Sep 2, 2021 - Energy & Environment

FEMA ends policy that denied disaster aid to thousands of Black families

Photo of a destroyed home in floodwater

A destroyed house surrounded by floodwaters. Photo: Mark Felix/Bloomberg via Getty Images

The Federal Emergency Management Agency (FEMA) announced Thursday that it will no longer require disaster survivors living on inherited land to prove homeownership before they can access federal assistance for rebuilding.

Why it matters: The policy disproportionately impacts Black families, whose land is often passed down informally rather than through legal deeds and wills, according to a Washington Post analysis published in July. The change comes on the heels of Hurricane Ida.

The backdrop: The absence of formalized procedures started in the Jim Crow era because white Americans excluded Black people from the Southern legal system. The land instead becomes heirs' property, through which families own property collectively without a clear title.

  • Today, land use experts say that over a third of Black-owned land in the South is passed down informally, the Post reports.
  • But without formal deeds, families are unable to apply for federal loans and grants, including from FEMA.
  • Heirs’ property is "the leading cause of Black involuntary land loss," the Department of Agriculture has said.

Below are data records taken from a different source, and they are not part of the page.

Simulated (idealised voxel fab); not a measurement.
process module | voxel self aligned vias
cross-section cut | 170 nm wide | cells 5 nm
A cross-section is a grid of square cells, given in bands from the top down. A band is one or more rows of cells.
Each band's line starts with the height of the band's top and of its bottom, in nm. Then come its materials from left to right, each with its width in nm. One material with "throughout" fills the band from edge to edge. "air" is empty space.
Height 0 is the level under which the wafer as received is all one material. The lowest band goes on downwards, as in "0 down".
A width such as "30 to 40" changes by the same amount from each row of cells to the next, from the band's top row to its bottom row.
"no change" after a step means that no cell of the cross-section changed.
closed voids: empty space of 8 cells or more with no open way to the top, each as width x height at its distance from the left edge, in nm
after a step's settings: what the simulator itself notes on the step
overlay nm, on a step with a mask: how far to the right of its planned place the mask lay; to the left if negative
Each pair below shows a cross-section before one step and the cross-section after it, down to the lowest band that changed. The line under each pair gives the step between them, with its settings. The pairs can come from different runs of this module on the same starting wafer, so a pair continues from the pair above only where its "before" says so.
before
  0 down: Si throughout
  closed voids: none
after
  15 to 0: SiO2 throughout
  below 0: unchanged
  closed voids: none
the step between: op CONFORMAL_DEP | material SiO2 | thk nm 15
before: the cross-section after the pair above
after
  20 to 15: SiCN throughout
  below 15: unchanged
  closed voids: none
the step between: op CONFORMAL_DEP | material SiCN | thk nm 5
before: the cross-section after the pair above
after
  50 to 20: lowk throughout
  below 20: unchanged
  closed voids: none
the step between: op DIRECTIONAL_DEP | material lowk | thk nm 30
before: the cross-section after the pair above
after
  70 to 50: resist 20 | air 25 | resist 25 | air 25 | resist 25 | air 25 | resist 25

What's new: FEMA will now accept a broader range of documentation to prove homeownership and occupancy, such as presenting receipts for significant home repairs or improvements, the agency said Thursday. Some applicants will be allowed to self-certify.

  • For those unable to verify ownership, FEMA will now send inspectors to their homes instead of forcing survivors to appeal rejection letters. Survivors who can offer other forms of paperwork will not have to appeal.
  • The agency has also expanded forms of assistance in an effort to "ensure equal access is available to all survivors."
  • The new policy is in effect for natural disasters since the Tennessee flood in late August.

What they're saying: "Our Department has an obligation to ensure we provide equal access to disaster relief and assistance to all survivors who are in need," Homeland Security Secretary Alejandro Mayorkas said in a statement. 

  • "Equity is a cornerstone of our homeland security mission and in all of our work we must reach minority communities, the disadvantaged and the otherwise disenfranchised," Mayorkas noted.
"This is a culture shift for the agency and we are only just beginning,"
FEMA Administrator Deanne Criswell

Worth noting: Sens. Tim Scott (R-S.C.) and Jon Ossoff (D-Ga.) called for changes to the policy after the Post published its analysis.

The big picture: Title issues have led FEMA to deny requests for disaster aid from roughly 2% of applicants, per the Post.

  • In majority-Black counties, that rate is twice as high "in large part because Black people are twice as likely to pass down property informally," the Post found.
  • Internal FEMA documents indicate the agency is also less likely to grant some types of housing assistance to low-income disaster survivors, according to NPR.

What to watch: Congress is considering a bill that would require FEMA to reopen years-old disaster aid cases, the Post reports.